MOORE, J., dissents.
__________________
MOORE, Judge dissenting.
{¶ 41} I respectfully dissent, as I would conclude that the arbitrator’s award draws its
essence from the collective-bargaining agreement. I believe that the majority’s technical
interpretation of the collective-bargaining agreement is a fair interpretation. However, it fails to
give the arbitrator’s award the appropriate level of deference.
{¶ 42} Because arbitration is favored as an alternative method of dispute resolution, we
encourage its practice and give the decision of the arbitrator a great deal of deference so long as
the award “draws its essence” from the collective-bargaining agreement. Technigraphics, Inc. v.
MIT, L.L.C., 9th Dist. No. 09CA0005, 2010-Ohio-2946, at ¶ 9, 15. “An arbitrator’s award
departs from the essence of a collective bargaining agreement when: (1) the award conflicts with
the express terms of the agreement, and/or (2) the award is without rational support or cannot be
rationally derived from the terms of the agreement.” Ohio Office of Collective Bargaining v.
Ohio Civil Serv. Emps. Assn. (1991), 59 Ohio St.3d 177, syllabus.

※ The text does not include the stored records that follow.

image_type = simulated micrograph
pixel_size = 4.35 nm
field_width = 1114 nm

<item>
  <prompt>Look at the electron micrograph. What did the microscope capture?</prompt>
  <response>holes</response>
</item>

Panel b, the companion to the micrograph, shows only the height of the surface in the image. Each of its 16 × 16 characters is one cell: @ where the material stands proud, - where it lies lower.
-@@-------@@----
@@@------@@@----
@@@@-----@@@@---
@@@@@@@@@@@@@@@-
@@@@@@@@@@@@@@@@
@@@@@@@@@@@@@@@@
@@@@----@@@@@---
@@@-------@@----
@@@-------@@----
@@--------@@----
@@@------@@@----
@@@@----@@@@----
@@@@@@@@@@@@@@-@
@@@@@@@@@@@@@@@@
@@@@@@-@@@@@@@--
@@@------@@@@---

{¶ 43} This court has, when reviewing a trial court’s ruling upholding an arbitrator’s
decision, said:
[W]hen a provision in an agreement is subject to more than one interpretation, and
the parties have agreed to submit their contract interpretation disputes to final and
binding arbitration, the arbitrator’s interpretation of the contract, and not the
interpretation of a reviewing court, governs the rights of the parties. * * * “This
is so because the arbitrator’s interpretation of the contract is what the parties
bargained for in agreeing to submit their disputes to final and binding arbitration.
The arbitrator’s interpretation must prevail regardless of whether his or her
interpretation is the most reasonable under the circumstances.”
20
Cty. of Summit v. Cuyahoga Falls, 9th Dist. No. 21799, 2004-Ohio-1879, at ¶ 10, quoting
Hillsboro v. Fraternal Order of Police, Ohio Labor Council, Inc. (1990), 52 Ohio St.3d
174, 177-178, 556 N.E.2d 1186.
{¶ 44} In fact, the Supreme Court of Ohio has stated that “ ‘if the reasoning (of an
arbitrator) is so palpably faulty that no judge, or group of judges, could ever conceivably have
made such a ruling, then the Court can strike down the award.’ ” Goodyear Tire & Rubber Co.
v. Local Union No. 200, United Rubber, Cork, Linoleum & Plastic Workers of Am. (1975), 42
Ohio St.2d 516, 523, quoting Safeway Stores v. Am. Bakery & Confectionary Workers, Local 11
(C.A.5, 1968), 390 F.2d 79, 82.
{¶ 45} Under the facts of this case, I believe that a judge, or group of judges, could reach
the conclusion that the arbitrator’s interpretation of the collective bargaining agreement drew its
essence from the agreement. Accordingly, I respectfully dissent.